The old energy economy—oil and gas—is booming in Colorado, driven by high prices and the Bush administration’s push to aid America’s addiction to fossil fuels. Thousands of new wells have been drilled—many on public land—and ranches, hunting opportunities, wildlife, air quality, public health, and the wildness of the West have all suffered.
Colorado legislators and regulators are finally responding. Tantalized by potential revenue and embarrassed by the State’s low royalty rate—which is far lower than the rate in neighboring Wyoming or New Mexico—the legislature is considering increasing corporate payments on oil and gas drilled here. The Colorado Oil and Gas Commission is also proposing taking some modest steps to reduce the industry’s heavy environmental footprint.
The industry’s response is classic school-yard: "We’ll take our ball and go home." Colorado Oil and Gas Association director Meg Collins told the Rocky Mountain News in January: "If the business climate in Colorado is unfriendly to our industry, companies will likely seek out alternative locations in which to invest".
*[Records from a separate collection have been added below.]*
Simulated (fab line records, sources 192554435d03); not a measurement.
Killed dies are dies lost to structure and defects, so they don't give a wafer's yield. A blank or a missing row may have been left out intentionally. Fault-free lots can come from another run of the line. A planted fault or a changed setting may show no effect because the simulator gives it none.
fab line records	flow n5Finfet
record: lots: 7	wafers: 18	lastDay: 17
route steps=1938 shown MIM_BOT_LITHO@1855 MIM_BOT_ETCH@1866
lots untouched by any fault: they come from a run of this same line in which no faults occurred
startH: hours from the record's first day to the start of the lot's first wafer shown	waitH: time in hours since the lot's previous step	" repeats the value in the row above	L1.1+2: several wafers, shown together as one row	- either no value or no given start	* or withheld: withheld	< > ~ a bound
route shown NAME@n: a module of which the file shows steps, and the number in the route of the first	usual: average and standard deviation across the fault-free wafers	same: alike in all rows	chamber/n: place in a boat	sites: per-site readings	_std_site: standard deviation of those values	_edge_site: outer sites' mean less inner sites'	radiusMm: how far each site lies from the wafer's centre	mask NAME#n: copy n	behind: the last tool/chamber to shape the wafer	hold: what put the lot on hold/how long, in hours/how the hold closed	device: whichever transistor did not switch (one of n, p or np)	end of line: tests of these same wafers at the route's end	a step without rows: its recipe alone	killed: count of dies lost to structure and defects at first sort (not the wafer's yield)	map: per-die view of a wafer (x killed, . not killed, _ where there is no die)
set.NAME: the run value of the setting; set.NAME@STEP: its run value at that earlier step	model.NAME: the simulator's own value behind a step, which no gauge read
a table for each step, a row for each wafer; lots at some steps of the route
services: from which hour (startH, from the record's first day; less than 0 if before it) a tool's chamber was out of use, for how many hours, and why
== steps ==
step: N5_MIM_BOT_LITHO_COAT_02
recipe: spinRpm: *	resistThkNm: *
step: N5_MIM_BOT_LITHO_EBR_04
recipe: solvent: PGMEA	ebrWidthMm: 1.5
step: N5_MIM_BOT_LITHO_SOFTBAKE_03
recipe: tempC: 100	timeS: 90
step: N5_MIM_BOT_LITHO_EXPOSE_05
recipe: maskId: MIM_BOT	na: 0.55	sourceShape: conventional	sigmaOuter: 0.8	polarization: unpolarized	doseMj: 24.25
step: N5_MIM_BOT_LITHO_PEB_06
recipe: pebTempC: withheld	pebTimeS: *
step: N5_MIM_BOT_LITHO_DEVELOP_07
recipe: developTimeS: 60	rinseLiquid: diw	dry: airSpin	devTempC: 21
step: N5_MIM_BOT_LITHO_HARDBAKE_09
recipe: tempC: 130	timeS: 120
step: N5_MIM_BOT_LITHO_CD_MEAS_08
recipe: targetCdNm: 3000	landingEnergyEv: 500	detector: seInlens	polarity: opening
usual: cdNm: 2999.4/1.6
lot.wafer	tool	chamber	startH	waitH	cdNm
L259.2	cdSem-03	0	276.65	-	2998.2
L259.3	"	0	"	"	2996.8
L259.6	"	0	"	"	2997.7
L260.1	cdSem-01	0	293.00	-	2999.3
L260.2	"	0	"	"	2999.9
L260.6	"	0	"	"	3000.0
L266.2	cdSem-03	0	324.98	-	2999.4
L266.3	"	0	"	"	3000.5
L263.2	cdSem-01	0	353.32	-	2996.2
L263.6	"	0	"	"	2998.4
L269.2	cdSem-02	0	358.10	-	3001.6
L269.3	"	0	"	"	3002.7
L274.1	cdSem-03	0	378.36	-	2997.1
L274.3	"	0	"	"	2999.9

If this whine sounds familiar, it should. In September 2007, Exxon threatened investment would leave Alberta if the province increased its royalty rate. In November 2007, oil industry executives warned that an increased royalty rate approved by the Alaska legislature would discourage investment there. That same month, the New Mexico Oil and Gas Association said new environmental regulations could drive operators to neighboring Texas and Colorado.
The energy industry is not going to pull out of the West, even if some want it to.
Colorado regulators should ignore the industry’s posturing and do what’s right for taxpayers and the environment.